Contract Testing: Keeping Services Honest
- ShiftQuality Contributor
- Jul 17, 2025
- 5 min read
The previous posts in this path covered systems that test themselves and observability by design. This post addresses the testing gap that observability cannot fill: verifying that the agreements between services — the contracts — remain valid as services evolve independently.
In a monolith, the compiler catches interface mismatches. Change a method signature and every caller that passes the wrong arguments fails to compile. In a distributed system, services communicate over HTTP, message queues, and event streams. There is no compiler. Service A changes its response format on Tuesday. Service B, which depends on that format, does not find out until Wednesday — in production, at 3 AM, when a customer reports a broken checkout flow.
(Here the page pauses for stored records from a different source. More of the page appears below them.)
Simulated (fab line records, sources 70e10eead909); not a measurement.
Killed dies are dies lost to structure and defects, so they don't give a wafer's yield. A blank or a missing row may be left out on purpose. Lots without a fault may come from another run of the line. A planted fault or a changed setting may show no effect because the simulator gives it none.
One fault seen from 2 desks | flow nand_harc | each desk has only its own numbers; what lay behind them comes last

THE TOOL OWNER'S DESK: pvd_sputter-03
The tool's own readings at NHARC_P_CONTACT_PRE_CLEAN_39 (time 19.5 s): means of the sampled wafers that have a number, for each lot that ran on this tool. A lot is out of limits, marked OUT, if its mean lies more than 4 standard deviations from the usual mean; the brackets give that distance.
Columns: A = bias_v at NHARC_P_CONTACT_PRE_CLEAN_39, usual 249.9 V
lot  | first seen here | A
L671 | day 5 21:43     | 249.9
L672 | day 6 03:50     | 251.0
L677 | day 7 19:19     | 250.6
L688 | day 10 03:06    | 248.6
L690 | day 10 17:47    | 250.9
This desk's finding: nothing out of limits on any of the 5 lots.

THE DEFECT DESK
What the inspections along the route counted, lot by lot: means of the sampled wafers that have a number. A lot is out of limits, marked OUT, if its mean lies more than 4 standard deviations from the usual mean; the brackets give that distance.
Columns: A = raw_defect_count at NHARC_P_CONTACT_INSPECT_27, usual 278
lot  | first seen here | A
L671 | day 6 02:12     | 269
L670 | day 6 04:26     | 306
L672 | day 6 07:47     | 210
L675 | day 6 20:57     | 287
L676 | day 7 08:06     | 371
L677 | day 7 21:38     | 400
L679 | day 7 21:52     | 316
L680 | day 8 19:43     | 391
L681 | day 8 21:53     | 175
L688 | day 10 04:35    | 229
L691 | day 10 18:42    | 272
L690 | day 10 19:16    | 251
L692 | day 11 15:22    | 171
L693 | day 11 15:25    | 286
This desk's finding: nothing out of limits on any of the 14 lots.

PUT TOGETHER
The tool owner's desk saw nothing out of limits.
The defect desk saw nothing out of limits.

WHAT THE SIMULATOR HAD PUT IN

Contract testing prevents this by making the implicit promises between services explicit and verifiable.
What Is a Contract?
A contract is the agreement between a service provider (the service that produces data) and a service consumer (the service that uses that data). The contract specifies what the consumer expects: the shape of the response, the fields that must be present, the types of those fields, and the meanings of status codes.
Critically, the contract represents what the consumer actually uses — not the entire provider API. If the provider returns 50 fields and the consumer only reads 3 of them, the contract covers those 3 fields. The provider is free to change the other 47 fields without breaking the contract.
This consumer-driven approach is the key insight. The consumer defines what it needs. The provider verifies that it still provides what the consumer needs. As long as the contract holds, both services can evolve independently. The provider can add new fields, refactor internal implementations, and change unused endpoints without risk — because the contract tests verify that the fields the consumer depends on are still present and correct.
How Contract Testing Works
The workflow has two sides, and they run independently.
Consumer side. The consumer team writes a test that specifies the interaction they expect. "When I call GET /orders/123, I expect a JSON response with fields: id (integer), status (string), total (number), items (array)." This specification — the pact — is generated as an artifact and published to a shared location (typically a Pact Broker or similar registry).
Provider side. The provider team runs verification tests against every published pact. The test replays the consumer's expected request against the actual provider and verifies that the response matches what the consumer expects. If it matches, the contract holds. If it does not, the provider knows — before deployment — that a consumer will break.
This decoupling is what makes contract testing practical at scale. The consumer and provider do not need to be running simultaneously. The consumer's pact is a static artifact. The provider verifies against it in its own CI pipeline, on its own schedule. No shared test environments. No coordination between teams.
When Integration Tests Fall Short
Integration tests verify that services work together by running them in a shared environment and exercising end-to-end workflows. This approach has three problems that contract testing solves.
Speed. Integration tests require standing up multiple services, databases, and dependencies. They are slow to set up, slow to run, and flaky because of environmental issues. Contract tests run against a single service and execute in seconds.
Independence. Integration tests require all services to be available and running compatible versions simultaneously. A broken test environment blocks everyone. Contract tests run in each service's CI pipeline independently.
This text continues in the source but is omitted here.